Whitecaps rue missed chances in MLS season debut


Philadelphia Union's Haris Medunjanin, back, gets his foot on the ball behind Vancouver Whitecaps' Christian Dean. (Darryl Dyck/CP)

VANCOUVER—It was, in the words of Philadelphia Union coach Jim Curtin, “maybe not the most beautiful game of soccer.”
The Vancouver Whitecaps opened their Major League Soccer regular season on Sunday at BC Place with a scoreless draw against the Union.
Vancouver managed to break a two-year season-opener losing streak, although the home side would no doubt be a little disappointed not to earn the win after failing to capitalize on a number of solid opportunities.

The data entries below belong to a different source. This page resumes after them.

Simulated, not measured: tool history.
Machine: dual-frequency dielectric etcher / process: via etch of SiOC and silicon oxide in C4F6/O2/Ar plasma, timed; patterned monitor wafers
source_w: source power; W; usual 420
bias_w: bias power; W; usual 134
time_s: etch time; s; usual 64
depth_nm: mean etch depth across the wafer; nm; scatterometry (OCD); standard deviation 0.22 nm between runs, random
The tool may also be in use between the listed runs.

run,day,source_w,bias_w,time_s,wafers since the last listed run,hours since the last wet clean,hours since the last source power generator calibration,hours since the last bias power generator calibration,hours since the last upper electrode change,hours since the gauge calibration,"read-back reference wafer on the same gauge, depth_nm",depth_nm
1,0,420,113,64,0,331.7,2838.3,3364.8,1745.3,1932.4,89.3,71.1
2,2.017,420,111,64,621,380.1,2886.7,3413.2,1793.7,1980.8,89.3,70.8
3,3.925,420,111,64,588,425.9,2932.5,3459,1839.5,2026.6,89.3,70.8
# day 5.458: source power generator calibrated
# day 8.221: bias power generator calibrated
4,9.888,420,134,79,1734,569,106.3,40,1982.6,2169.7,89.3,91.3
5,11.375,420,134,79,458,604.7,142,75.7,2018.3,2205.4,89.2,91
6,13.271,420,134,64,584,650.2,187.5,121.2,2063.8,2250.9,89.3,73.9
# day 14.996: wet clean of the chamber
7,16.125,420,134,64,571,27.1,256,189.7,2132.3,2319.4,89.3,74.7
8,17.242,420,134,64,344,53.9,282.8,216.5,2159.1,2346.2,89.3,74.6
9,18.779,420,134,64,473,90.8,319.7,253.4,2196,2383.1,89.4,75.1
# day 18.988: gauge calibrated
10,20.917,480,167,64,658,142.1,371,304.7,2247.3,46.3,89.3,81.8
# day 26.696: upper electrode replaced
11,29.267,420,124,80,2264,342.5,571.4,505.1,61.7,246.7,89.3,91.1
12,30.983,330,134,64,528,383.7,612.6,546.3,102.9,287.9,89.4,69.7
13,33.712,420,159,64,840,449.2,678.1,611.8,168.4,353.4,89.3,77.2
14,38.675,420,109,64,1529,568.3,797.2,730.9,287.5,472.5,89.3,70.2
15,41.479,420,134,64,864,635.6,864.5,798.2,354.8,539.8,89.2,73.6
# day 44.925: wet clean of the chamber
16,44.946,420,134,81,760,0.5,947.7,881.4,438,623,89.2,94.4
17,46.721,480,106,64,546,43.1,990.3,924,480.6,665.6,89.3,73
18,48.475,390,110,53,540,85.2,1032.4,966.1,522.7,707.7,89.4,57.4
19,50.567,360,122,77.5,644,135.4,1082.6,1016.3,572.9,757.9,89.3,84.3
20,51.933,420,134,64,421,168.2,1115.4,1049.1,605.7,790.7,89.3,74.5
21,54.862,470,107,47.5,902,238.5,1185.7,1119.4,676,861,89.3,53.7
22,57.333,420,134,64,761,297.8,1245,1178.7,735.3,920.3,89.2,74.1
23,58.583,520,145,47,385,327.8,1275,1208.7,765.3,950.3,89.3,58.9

Nevertheless, the clean sheet—the Whitecaps’ second in four days after a 2–0 victory over the New York Red Bulls in the CONCACAF Champions League quarterfinals—was a promising sign for a team plagued by defensive sloppiness last year, and coach Carl Robinson praised his team for an “excellent performance.”

Here are four takeaways from the match:

A slow start and missed chances

The Whitecaps seemed to come out of the gate lacking the urgency they showed in Thursday’s CONCACAF Champions League contest. Robinson admitted that some of his players were “running on empty,” especially those who’d played a full 90 minutes in both games.
Despite earning some promising scoring chances, Vancouver wasn’t able to take advantage.
In the 24th minute, Cristian Techera failed to convert what proved to be the Whitecaps’ best opportunity of the first half. After receiving a well-placed pass from Alphonso Davies, Techera flicked the ball forward to Erik Hurtado, who returned it to Techera with only Philadelphia goalkeeper Andrew Blake between him and the net. Techera’s frustration after his shot went well wide of the target was evident.
It wasn’t until the second half that the Whitecaps earned their first corner, coming in the 65th minute. Taken by Techera and delivered to Jordan Harvey’s boot, the corner resulted in the Whitecaps’ lone shot on target of the game. Philadelphia defender Keegan Rosenberry robbed Harvey of a possible winning goal thanks to his goal-line positioning.
With time winding down, Brek Shea, who entered as a substitute in the 59th minute, took his first MLS shot as a Whitecap. In the 86th minute, the Texan launched the ball wide of the net from just outside the 18-yard box.


Defensive reset

While scoring was an issue last year, the Whitecaps also suffered from defensive woes, allowing 52 goals—the second-most in the Western Conference.
With Kendall Waston serving a one-match suspension on Sunday for violent conduct in Vancouver’s final match of 2016, Robinson fielded a centre-back pairing of Christian Dean and Tim Parker.
Dean had not played an MLS match since Oct. 14, 2015. The California native was plagued by injury last year, but fared well in his partnership with Parker.
Robinson called Dean “absolutely excellent,” and praised the 23-year-old for his patience and resilience in the face of adversity.
“Last year was an unfortunate season for him because he went through a lot, physically as well as mentally with the injuries he had,” the coach said. “He had the same pre-season last year as he did this year, and then the week before, I think, he got injured. So it was unfortunate. And then he went through another injury, and then he lost his father, which is never easy to deal with.”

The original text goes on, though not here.